HOW TO APPLY THE NUMBERS TO A TRADE
This applies to long or short trades – buying or selling. If the market opens between the L3 and H3 levels – below H3 and above L3 - wait for the price to approach either of these two levels. Whichever it hits first - L3 or H3 - determines your trade.
If the HIGHER – H3 - level is hit; go SHORT - against the trend - with the expectation that the market is about to reverse. Some traders recommend using the higher – H4 - level as your stoploss point, as a penetration up thru the H4 level actually shows that a major breakout may be under way.
A security consideration is to wait for price to bounce back down inside the H3 level before entering the trade. The logic here is that you will actually be trading with the – short-term – trend.
A LONG position is the opposite scenario: If the LOWER – L3 – level is hit; go LONG. In this case you could use the lower – L4 – level as your stoploss. To apply a safer trade here; wait for the price to come back up inside the lower L3 level, before going LONG.
IF the market opens outside the L3 or H3 levels
This scenario involves waiting for the market to move back up through the L3 level or down through the H3 level. In this case, you will be trading with current short term trend. Your stoploss could be the L4 or H4 levels if your account allows it or a lesser level based on current results while following this system. This is something that needs further observation to tweak. Taking profits for this system was not included with this document. I cannot suggest a profit level other than to base it on any other intraday profit level which appears viable based on current data. Using trailing stops after a 30 or 40 pip profit seems a good place to start with more volatile markets.
Research shows that these reversals from L3 and H3 happen as often as 4/5 times – 80% - during intraday trading.

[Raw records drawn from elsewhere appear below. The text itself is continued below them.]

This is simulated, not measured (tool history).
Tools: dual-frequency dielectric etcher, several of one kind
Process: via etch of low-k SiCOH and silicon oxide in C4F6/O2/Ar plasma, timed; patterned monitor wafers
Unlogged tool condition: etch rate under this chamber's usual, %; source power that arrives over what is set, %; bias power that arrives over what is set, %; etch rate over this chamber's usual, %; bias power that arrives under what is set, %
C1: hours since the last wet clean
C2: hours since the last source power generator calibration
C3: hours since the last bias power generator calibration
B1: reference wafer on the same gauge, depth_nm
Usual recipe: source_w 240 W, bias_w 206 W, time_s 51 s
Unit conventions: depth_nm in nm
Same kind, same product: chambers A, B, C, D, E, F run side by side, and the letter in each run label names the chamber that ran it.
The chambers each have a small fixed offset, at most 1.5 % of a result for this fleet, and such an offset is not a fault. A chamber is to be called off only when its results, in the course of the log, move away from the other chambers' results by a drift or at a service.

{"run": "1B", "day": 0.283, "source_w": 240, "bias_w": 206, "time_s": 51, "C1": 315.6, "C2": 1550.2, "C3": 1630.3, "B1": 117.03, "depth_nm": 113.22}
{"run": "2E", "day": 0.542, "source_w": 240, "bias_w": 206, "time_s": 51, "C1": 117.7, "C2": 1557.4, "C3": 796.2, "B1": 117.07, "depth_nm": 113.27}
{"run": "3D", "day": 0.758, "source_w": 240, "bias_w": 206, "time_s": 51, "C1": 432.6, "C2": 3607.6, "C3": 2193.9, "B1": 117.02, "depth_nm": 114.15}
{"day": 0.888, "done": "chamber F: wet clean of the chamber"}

Trading a breakout – L4 or H4 breached
If price rises above – or breaks through - the H4 level – go LONG – BUY
If price drops below – or breaks through – the L4 level – go SHORT – SELL
I also found these equations with regards to this equation. I know nothing about them other than what they are – again – allegedly for:
HL5 = (hi/lo)*close
HL4 = ( ((hi/lo)+0.83)/1.83 ) *close
HL3 = ( ((hi/lo)+2.66)/3.66 ) *close
LL5 = close - (HL5-close)
LL4 = close - (HL4-close)
LL3 = close - (HL3-close)
This is all I have on this -apparently - elusive system. My thoughts are that the concept is in no way ingenious. The concept is practical and moderately – out-of-the-box. It is clearly similar to pivot points with a different approach as per the calculations. Only testing will tell if it actually works. This is where you come in. I have dug-up the information and will do what testing I can. I ask that you do what testing you can and report your findings here.
CAMARILLA EQUATION
History
Discovered in 1989 by Nick Stott - a successful bonds trader - the Camarilla equation quite simply expounds the theory that markets - like most time series - have a tendency to revert to the mean. In other words, when markets have a very wide spread between the high and low of the day before, they tend to reverse and retreat back towards the previous day's close. This suggests that today's intraday support and resistance can be predicted using yesterday's volatility. [This doesn't sound like any sort of unbelievable revelation to me but I put it up here as per some reading I have done into it. There are some mighty claims surrounding its potential.]
THE ALLEGED EQUATION*
H4 = [1.1*(H-L)/2]+C
H3 = [1.1*(H-L)/4]+C
H2 = [1.1*(H-L)/6]+C
H1 = [1.1*(H-L)/12]+C
L1 = C-[1.1*(H-L)/12]
L2 = C-[1.1*(H-L)/6]
L3 = C-[1.1*(H-L)/4]
L4 = C-[1.1*(H-L)/2]
H* = Previous Day's high
L* = Previous Day's low
C = Previous Day's Close
*ALLEGED BECAUSE I FOUND IT ON THE WEB I DID NOT DEVISE IT
H* & L* ARE SUCH LETTERS ALONE - NO NUMBER FOLLOWING LIKE H4 OR L3 ETC
Trading with the Camarilla Equation
The Camarilla Equation involves trading both with and against the trend using simple rules based around price penetration of the L3 and L4 levels at the bottom of the days range, or the H3 and H4 levels at the top of the day's range. It relies on entering and exiting trades with the backing of major support or resistance. The positioning of these levels are determined by the equation. To use the Camarilla Equation, we need yesterday's open, high, low and close. The calculation then gives us 8 levels of intraday support and resistance. There are 4 of these levels above and 4 levels below yesterday's close. See equations above and charts below.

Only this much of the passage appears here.